Who wrote the Bible?

Rabbi Prof. Joshua Berman tackles conflict between biblical criticism and traditional beliefs about the Bible’s authorship

Then-Canadian prime minister Stephen Harper (right) looks at a Bible with Western Wall Rabbi Shmuel Rabinowitz, 2014 (photo credit: AMMAR AWAD/REUTERS)
Then-Canadian prime minister Stephen Harper (right) looks at a Bible with Western Wall Rabbi Shmuel Rabinowitz, 2014
(photo credit: AMMAR AWAD/REUTERS)
Outside of faith-based universities, academic Bible courses generally teach that the “Five Books of Moses” (the Torah), were not written by Moses. They teach the documentary hypothesis, according to which, many centuries after Moses, an editor, referred to as R (for “Redactor”), cobbled the text of the Torah together from four (or perhaps more) documents. Yet to this day, no one has found literary evidence for the existence of the “sources” that the redactor supposedly drew on. The documentary hypothesis remains a hypothesis.
Traditional Jewish texts teach otherwise. In the 12th century, Moses Maimonides wrote, “We are to believe that the whole Torah was given to us through Moses our teacher entirely from God... One who accepts as revelation the whole Torah with the exception of even one verse... is heretical” (number 8 of his 13 principles of faith).
The great German rabbi, David Zvi Hoffman (1843-1921), wrote detailed Bible commentaries that included efforts to buttress traditional belief by disproving biblical criticism. But since Hoffman, few traditionalist rabbis or learned religious academics have directly confronted biblical criticism.
Now, a century later, Rabbi Prof. Joshua Berman of Bar-Ilan University’s Bible department has risen to the challenge in his book, Ani Maamim: Biblical Criticism, Historical Truth, and the Thirteen Principles of Faith.
Berman’s refreshing ideas about the conflict between biblical criticism and traditional beliefs about the Bible’s authorship are not addressed to academics and should be of interest to many Jews and Christians. Unfortunately, he wrote this book in a way that significantly narrows the potential audience. The book lacks a glossary, yet fairly obscure Hebrew terms, such as Hasidei Ashkenaz or baalei hamidrash abound. (Hasidei Ashkenaz were members of a Jewish ascetic movement in Central Europe in the 12th and 13th centuries; baalei hamidrash refers to authors of early works of Jewish legends and teachings, based on the Bible.) The fact that he uses Hebrew written in informal “yeshivish” spelling, for example bedi’eved, instead of the standard Hebrew bedi’avad (=after the fact), gives the impression that he is addressing people like himself, an “in crowd.”
The book is divided into two sections. In one, Berman traces the history of dogma in Judaism, showing that many great rabbis, before and after Maimonides, did not accept principle number 8, at least not in Maimonides’s uncompromising formulation.

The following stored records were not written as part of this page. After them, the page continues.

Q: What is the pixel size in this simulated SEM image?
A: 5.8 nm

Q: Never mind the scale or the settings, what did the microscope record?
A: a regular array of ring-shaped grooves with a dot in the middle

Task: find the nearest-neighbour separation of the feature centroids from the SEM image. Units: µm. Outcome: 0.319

This argument has been made already, and fairly recently. Must a Jew Believe Anything, by Menachem Kellner, and The Limits of Orthodox Theology by Marc Shapiro, cover the territory well. Berman’s conclusion, though, is surprising. He writes that the great modern sages of Judaism have departed from their predecessors, ruling that “boundary marking” is crucial in our times, and giving Maimonides’s principles, for the first time in history, near-canonical status. Surprisingly, Berman Is not disturbed by the prospect that 21st century traditionalist rabbis would expect their flock to have less freedom of belief and expression than either classical, medieval, or early modern Jews.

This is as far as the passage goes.